Video Copy and Conversion Basics
When converting video formats or copying video, there are some basic things to keep in mind in order to accomplish the conversion or copy and maximize the quality of the video in the new format. These include:
- Analog or digital video
- Media formats
- Digital file types
Usually these become less of a concern if you using a DVD recorder, DVR, or VCR to record the content, these since formats and media are somewhat transparent to the user. You simply connect the devices, put the right disk or tape in, and start recording.
Digital or Analog
Most of us are aware of the difference between digital and analog video formats. Analog formats are waveforms on magnetic tape. Digital formats are bytes of ones and zeros stored on a disk – either removable or fixed. However, there are also digital formats found on magnetic tape like MiniDV camcorders.

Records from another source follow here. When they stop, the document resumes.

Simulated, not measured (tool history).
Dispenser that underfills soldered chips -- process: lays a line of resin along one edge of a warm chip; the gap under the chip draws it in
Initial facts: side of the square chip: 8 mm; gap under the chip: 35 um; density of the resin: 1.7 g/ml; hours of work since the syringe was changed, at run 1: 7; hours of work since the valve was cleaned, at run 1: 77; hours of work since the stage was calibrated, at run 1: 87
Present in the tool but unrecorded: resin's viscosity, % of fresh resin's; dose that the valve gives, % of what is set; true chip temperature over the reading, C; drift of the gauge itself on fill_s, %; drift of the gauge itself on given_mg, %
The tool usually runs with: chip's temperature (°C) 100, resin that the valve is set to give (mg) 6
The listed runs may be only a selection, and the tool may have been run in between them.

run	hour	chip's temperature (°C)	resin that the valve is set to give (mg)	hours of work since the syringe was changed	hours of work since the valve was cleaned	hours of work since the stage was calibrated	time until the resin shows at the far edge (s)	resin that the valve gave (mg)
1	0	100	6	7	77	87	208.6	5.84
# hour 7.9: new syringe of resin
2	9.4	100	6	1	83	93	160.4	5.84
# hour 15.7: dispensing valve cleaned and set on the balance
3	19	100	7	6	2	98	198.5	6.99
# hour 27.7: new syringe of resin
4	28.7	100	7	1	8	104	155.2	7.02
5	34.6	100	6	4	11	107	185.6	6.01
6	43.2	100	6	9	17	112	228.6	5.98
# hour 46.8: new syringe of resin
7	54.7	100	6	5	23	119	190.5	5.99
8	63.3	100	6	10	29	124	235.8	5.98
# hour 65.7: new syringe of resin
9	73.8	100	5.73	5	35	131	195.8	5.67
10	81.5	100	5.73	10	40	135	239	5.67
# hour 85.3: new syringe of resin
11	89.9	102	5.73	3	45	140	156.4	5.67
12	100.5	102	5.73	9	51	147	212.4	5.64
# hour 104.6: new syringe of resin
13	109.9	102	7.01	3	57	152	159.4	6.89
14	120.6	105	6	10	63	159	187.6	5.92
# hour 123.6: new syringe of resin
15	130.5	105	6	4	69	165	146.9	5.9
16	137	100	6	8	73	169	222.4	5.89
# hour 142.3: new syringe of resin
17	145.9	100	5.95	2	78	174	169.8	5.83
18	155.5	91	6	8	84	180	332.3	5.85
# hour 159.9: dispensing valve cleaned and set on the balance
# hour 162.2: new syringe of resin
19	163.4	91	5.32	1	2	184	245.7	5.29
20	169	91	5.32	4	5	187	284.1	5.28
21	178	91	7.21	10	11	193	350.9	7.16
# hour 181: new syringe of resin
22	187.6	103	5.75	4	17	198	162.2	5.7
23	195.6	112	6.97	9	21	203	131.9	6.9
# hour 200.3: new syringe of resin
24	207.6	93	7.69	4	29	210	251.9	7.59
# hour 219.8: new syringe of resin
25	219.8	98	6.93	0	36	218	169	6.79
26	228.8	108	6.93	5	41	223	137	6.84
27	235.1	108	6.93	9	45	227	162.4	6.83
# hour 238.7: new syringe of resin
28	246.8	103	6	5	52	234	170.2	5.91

While analog video can be good quality, it is easy to find analog recordings of very poor quality. Sometimes this is due to the poor quality of the initial recording device (i.e. a very cheap VCR or camcorder), and sometimes it is due to poor copying or over copying. Every time an analog video signal is copied it loses quality due to the noise introduced and information lost through the playback heads, the connections, and the record heads – even when good equipment is used.
Anytime an analog signal is part of the copying equation (analog to analog, digital to analog, analog to digital), then maintaining the best possible quality should be a consideration.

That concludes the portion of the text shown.